Friday, September 27, 2002
Who’s been eating my porridge?
Email from the father figure this morning informs me that he won’t read dogpoet anymore. Going from knowing very little about me to knowing too much was a tad difficult for him, I take it.
Giving him the benefit of the doubt, that his curiosity won’t get the better of him again someday, why do I still feel kinda yucky?
Could it be that I know he read the entire campfire, all ten months of archives included? (thanks for that questionable gift, Sitemeter)
Yeah, because now he knows more. More than I do about him. Much, much more. And I mean the real, interior stuff, not the daily minutiae. I asked for it, putting it up on the Internet, but it doesn’t mean I’m comfortable with the consequences.
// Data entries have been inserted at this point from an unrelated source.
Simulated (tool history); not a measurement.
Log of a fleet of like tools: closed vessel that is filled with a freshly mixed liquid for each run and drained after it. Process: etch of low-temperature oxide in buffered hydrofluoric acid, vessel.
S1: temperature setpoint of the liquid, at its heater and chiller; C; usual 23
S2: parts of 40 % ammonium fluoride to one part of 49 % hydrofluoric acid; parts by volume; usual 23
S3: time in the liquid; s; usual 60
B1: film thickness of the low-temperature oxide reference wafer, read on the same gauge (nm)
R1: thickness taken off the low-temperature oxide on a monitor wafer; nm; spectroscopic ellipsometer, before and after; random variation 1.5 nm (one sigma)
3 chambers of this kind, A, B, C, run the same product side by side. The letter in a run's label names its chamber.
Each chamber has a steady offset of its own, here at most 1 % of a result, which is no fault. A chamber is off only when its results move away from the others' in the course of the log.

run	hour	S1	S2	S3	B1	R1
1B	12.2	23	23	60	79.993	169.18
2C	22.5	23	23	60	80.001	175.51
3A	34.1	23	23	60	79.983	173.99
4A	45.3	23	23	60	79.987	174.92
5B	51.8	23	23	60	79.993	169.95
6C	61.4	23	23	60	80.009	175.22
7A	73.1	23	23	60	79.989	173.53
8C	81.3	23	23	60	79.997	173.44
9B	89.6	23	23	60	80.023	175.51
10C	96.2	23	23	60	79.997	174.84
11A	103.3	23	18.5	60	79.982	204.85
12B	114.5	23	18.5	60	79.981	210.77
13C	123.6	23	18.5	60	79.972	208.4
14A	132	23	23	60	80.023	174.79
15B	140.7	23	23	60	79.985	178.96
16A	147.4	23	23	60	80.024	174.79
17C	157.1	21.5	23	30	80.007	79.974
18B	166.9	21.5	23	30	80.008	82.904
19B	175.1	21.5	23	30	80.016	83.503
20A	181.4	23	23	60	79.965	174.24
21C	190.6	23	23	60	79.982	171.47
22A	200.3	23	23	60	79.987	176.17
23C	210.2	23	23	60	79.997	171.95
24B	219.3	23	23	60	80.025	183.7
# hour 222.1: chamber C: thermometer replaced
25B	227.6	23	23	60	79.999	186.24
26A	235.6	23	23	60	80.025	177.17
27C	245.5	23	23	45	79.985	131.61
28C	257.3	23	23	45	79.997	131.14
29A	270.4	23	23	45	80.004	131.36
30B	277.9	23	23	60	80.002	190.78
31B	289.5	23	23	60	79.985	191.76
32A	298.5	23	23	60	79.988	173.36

The Tattooed Monk called last night as I sat in a funk; resistant to all expressions of friendly “help,” “support,” etc. After awhile he got me talking. Here in my hand I have my dad’s apologies and a request to move forward, but I resist. It became clear to me after enough poking and prodding that my identity is heavily invested with the energy it took to become independent of my father. A ten-year old boy decided that if his father couldn’t “be there,” then the father couldn’t have him: not the real him, not the inside him. Twenty-one years of independence have had their effect. He’s asking me now to relinquish that identity, to give myself to him. Oh lord, I’m resistant. Maybe I can just give him Secret Agent Fuzzy Kitten.